This talk presents the recent advances in combining simulation, multi-objective optimization and data mining. The innovations lie on how these technologies can be synergistically integrated and used interactively to address problems in some new, promising manners. Unlike ordinary optimization approaches which several design objectives are linearly combined into a single mathematical function, multi-objective optimization can generate multiple design alternatives and sort their performances into an efficient frontier. With the multiple optimal design alternatives generated, they constitute an optimal data set that can be fed into some data mining algorithms for extracting the salient knowledge about the relationships among the design variables and the optimal objectives, automatically or semi-automatically. Furthermore, if the knowledge can be extracted in some explicit representations, like rules, they can be incorporated readily into the optimization algorithm to enhance its performance through adaptation of the parameters or guiding/restraining the optimization towards the user-preferred regions. We call this new research direction as Knowledge-Driven Optimization, which when applied with real-world simulation models, has successfully solved a number of real-world industrial problems, particularly related manufacturing and supply-chain systems design, analysis and improvement. This talk will address the specific challenges posed by the design/analysis of systems with discrete variables for this integrated simulation, optimization and data mining approach and then present some new interactive data mining algorithms developed to meet these challenges, illustrated with real-world examples.

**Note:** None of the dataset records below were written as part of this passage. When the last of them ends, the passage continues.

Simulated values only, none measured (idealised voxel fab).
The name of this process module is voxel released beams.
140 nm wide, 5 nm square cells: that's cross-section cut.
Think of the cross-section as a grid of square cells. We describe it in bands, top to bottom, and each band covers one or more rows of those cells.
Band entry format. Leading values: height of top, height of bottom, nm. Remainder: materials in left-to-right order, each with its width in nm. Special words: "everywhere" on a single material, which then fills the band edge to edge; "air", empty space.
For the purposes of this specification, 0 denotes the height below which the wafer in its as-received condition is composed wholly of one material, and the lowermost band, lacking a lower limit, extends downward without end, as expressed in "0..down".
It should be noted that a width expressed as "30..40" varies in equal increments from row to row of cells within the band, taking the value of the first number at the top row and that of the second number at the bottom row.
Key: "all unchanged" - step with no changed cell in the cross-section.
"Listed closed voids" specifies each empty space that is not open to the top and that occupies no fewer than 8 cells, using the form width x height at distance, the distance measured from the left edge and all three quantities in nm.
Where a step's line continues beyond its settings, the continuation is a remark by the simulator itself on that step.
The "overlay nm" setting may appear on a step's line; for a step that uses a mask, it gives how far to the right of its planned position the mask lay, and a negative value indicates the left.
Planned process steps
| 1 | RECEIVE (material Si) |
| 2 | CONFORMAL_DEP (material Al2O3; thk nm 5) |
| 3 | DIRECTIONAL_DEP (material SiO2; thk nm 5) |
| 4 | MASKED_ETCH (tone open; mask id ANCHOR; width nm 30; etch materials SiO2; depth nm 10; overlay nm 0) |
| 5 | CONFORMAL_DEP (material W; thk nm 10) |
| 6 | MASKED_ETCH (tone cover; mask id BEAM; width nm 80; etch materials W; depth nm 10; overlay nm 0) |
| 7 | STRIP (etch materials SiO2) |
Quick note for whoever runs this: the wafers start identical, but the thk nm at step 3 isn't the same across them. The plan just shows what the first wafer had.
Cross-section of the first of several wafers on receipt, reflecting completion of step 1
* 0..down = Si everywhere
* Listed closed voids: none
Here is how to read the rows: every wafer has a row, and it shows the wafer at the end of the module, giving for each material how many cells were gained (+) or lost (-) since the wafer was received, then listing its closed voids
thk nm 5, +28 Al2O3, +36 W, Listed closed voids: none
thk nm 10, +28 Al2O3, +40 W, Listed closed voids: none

While the talk will put some focus on applications within systems engineering, it is believed that the methodologies and framework developed are highly applicable to other application domains.
Curriculum Vitae
Professor Amos H.C. Ng is the research leader of the Production & Automation Group at the School of Engineering Science, University of Skövde, and a guest professor in simulation and optimization at the School of Engineering, Jönköping University, Sweden. As the principal investigator of a list of industrial-based research projects, he is an expert in the areas of modelling, simulation, optimization and decision support of production/supply-chain systems. His research in simulation-based optimization has attracted substantial funding/support over the last 12 years, not only from major automotive companies, but also other manufacturing and logistics firms in Sweden. He is the chief architect of OPTIMISE, an internet-based distributed computing platform, as well as FACTS Analyzer, a factory conceptual design and analysis software, which are being used by automotive companies. He has authored and co-authored 100+ scientific journal and conference articles and 1 edited book. Knowledge-Driven Optimization for production systems design, analysis and improvement, is his currently active research area. The technology and software developed that use an integration of multi-objective optimization and data mining to help companies to not only seeking optimal solutions but gaining deeper understanding of the systems under design/improvement for confident decision-making has earned him a Volvo Car Technology Award in 2013 and two best conference paper awards (Sweden and Italy) in 2012-13.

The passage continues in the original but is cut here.